The Scottish Government has published the Scottish Budget 2019-20.
*UPDATE*: Finance Secretary Derek Mackay has reached an agreement with the Scottish Green Party to support the Scottish Budget at all parliamentary stages. The proposals are dependent on securing the support of the Scottish Greens on Stage 1, Stage 2 and Stage 3 of the Budget Bill, as well as support for the Local Government Finance Order, and ensuring that the Scottish Rate Resolution and Non-Domestic Rates orders pass successfully through parliament.
In early 2019, the Scottish Government will bring forward primary legislation to deliver other Barclay Review recommendations including measures to support growth, to improve administration of the system and increase fairness, such as the shift to a three yearly revaluation cycle and policies to address known tax avoidance tactics around second homes, charities and empty properties. The Barclay Review has also recommended the removal of rates relief for independent schools. Read more here.
Scottish Income Tax
The Scotland Act 2016 conferred on the Scottish Parliament the power to set all income tax rates, and the thresholds of bands that apply to the non savings non dividend (NSND)income of Scottish taxpayers. The Scottish Government receives all NSND revenue raised from Scottish taxpayers.

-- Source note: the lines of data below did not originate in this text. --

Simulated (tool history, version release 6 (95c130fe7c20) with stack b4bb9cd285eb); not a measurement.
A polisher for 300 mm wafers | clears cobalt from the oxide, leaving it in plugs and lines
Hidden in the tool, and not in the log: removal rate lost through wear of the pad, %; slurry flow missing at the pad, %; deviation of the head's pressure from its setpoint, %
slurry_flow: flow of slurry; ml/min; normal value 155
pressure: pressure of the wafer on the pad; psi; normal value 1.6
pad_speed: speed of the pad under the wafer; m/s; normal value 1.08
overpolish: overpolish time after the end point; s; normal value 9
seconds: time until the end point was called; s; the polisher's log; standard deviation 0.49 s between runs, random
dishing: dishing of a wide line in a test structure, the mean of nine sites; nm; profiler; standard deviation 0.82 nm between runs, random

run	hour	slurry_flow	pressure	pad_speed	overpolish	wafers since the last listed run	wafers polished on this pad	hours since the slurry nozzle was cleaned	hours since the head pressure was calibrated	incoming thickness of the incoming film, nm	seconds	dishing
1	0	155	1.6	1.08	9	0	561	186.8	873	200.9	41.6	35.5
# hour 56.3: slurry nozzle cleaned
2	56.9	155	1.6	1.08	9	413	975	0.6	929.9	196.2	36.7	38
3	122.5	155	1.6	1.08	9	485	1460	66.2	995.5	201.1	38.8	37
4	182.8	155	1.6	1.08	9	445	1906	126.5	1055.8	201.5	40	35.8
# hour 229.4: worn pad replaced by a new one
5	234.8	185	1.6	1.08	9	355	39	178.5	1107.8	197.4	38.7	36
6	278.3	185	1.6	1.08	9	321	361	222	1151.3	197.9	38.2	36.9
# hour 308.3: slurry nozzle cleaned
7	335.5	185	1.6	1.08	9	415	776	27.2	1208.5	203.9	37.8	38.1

Income tax remains a partially devolved tax. The responsibility for defining the income tax base, including the setting or changing of income tax reliefs and exemptions (including the Personal Allowance), continues to rest with the UK Government. Income
tax on savings and dividends continues to be paid to the UK Government, at the rates and bands it sets. HMRC is responsible for the collection and management of Scottish income tax. The Scotland Act 2016 defines a Scottish taxpayer as someone who is a UK taxpayer and has their main place of residence in Scotland.
As part of the 2018-19 Budget, significant changes to Scottish income tax were announced with the introduction of two new bands and a change to some rates. A commitment was made that this new structure of income tax should be seen as settled for the remainder of the Parliament, and as such this budget makes no changes
to rates, and does not introduce or remove any bands.
The table below sets out the Scottish Government’s proposed rates and bands for 2019-20.
|Scottish bands||Band name||Scottish rates (%)|
|Over £12,500* – £14,549||Starter||19|
|Over £14,549 – £24,944||Basic||20|
|Over £24,944 – £43,430||Intermediate||21|
|Over £43,430 – £150,000**||Higher||41|
HM Treasury has previously confirmed that although the income tax bands differ from the UK rates, for practical reasons charities should continue to claim Gift Aid relief at UK basic rate whether the donor was or was not a Scottish taxpayer. HM Treasury officials have also provided information for those donors that wish to claim higher rate relief. Read more here.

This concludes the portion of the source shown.